A year away from their 40th anniversary, Vancouver punk pioneers D.O.A. are still raging against the machine. Fresh off a tour of Asia, they’re heading out on a 12-date D.O.A. Fight Back tour that stops off at The Boathouse on October 11.
“The reason we called it the D.O.A. Fight Back tour is because we think people have got to fight back against racism and xenophobia, so that’s why we have Donald Trump on the poster,” explains D.O.A. frontman Joe Keithley.
“I think that people have to make bigger strides fighting stuff like racism and abuse by the police. It’s not big enough yet, because a lot of the times, people that are on the right wing are being encouraged by the president. It’s happening in other parts of the world too, like all over Europe.”
Originally known as Joey Shithead, Keithley has matured into respected punk elder statement. In addition to running the independent record label Sudden Death Records, the singer has penned two books and recently ran for the Burnaby-Lougheed seat in this year’s British Colombia provincial election.
While he finished third, the Green Party representative is excited about the party’s recent coalition with the New Democratic Party (NDP). The recently formed provincial government is dedicated to stopping the expansion of the Kinder Morgan Trans Mountain Pipeline and to holding a referendum on a proportional voting system next year.
Although Vancouver mayor Larry Campbell declared December 21 “D.O.A. Day” in 2003 for the group’s 25th anniversary, Keithley chuckles at the irony of the group’s hallowed hometown status. It’s a far cry from their early days when their shows provoked anger and drew police attention.

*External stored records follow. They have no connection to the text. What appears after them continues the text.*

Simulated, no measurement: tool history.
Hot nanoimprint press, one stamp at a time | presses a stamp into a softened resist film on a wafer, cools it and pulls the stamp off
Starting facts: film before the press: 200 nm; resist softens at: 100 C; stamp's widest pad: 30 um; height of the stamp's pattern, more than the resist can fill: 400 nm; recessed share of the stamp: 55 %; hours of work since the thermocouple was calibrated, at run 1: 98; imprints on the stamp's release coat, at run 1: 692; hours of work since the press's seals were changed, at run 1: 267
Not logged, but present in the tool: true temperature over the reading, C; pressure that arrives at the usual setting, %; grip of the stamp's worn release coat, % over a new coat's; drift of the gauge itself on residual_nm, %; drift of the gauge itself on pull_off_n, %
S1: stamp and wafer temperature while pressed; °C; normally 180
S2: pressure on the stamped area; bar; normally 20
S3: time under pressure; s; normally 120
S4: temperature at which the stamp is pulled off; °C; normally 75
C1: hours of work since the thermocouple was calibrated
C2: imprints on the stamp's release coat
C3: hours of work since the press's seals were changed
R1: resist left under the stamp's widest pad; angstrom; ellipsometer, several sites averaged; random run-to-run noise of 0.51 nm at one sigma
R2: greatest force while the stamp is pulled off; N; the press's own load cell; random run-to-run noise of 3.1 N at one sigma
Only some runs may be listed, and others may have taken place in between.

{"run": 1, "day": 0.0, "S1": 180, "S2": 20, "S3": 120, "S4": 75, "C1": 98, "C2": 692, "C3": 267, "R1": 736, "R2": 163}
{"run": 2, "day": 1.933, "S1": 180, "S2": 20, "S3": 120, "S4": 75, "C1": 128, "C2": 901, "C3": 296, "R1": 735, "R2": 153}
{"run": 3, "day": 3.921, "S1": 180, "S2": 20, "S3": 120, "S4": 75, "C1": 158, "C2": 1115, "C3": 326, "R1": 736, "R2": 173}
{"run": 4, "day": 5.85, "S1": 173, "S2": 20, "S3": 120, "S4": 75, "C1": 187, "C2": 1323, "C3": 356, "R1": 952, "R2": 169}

“D.O.A. started out fighting racism, greed, war mongers and sexism. And you know what, 40 years later and we’re still fighting the same basic four things,” Keithley says.
“I’m not sure if things ever improved. Some areas they’ve gotten better; some areas they’ve gotten worse. So we’re still fighting against those horrible things that are unfortunately a part of human existence.”
Known for his outspoken political nature crystallized in his slogan, “Talk Minus Action Equals Zero,” Keithley credits punk for being the perfect forum to express the interest in politics that developed while he was in high school.
“A lot of what got me going was environmental causes and fighting against nuclear weapons proliferation,” he says.
“That got me into the politics and when punk rock came along, that just made it a natural thing. Punk was like a protest form of music, much in the same way that folk music is.”
The singer and guitarist credits his punk awakening to The Ramones’ debut album. His passion for the burgeoning genre was cemented when he was among the 600 people that attended the iconic New York punk group’s Vancouver debut in 1977 at The Commodore.
“The venue could fill 1,200 people and they had to give tickets away,” Keithley says. “But it was amazing. We had been thinking about starting a punk band and seeing them live made us think we could do that. There’s nothing like great punk music live. It’s why we still do it.”
Firmly entrenched in punk lore along other genre giants like Black Flag, Bad Brains and The Germs for their contributions in developing hardcore, D.O.A. will have plenty of opportunities to rock the house for next year’s 40th anniversary celebrations.
“We’re recording a new album in early 2018 that will be out in June,” Keithley says. “We’re going to do a worldwide tour which will take most of 2018 and most of 2019. And I’ll probably have a new book out as well that’s about punk rock and politics.”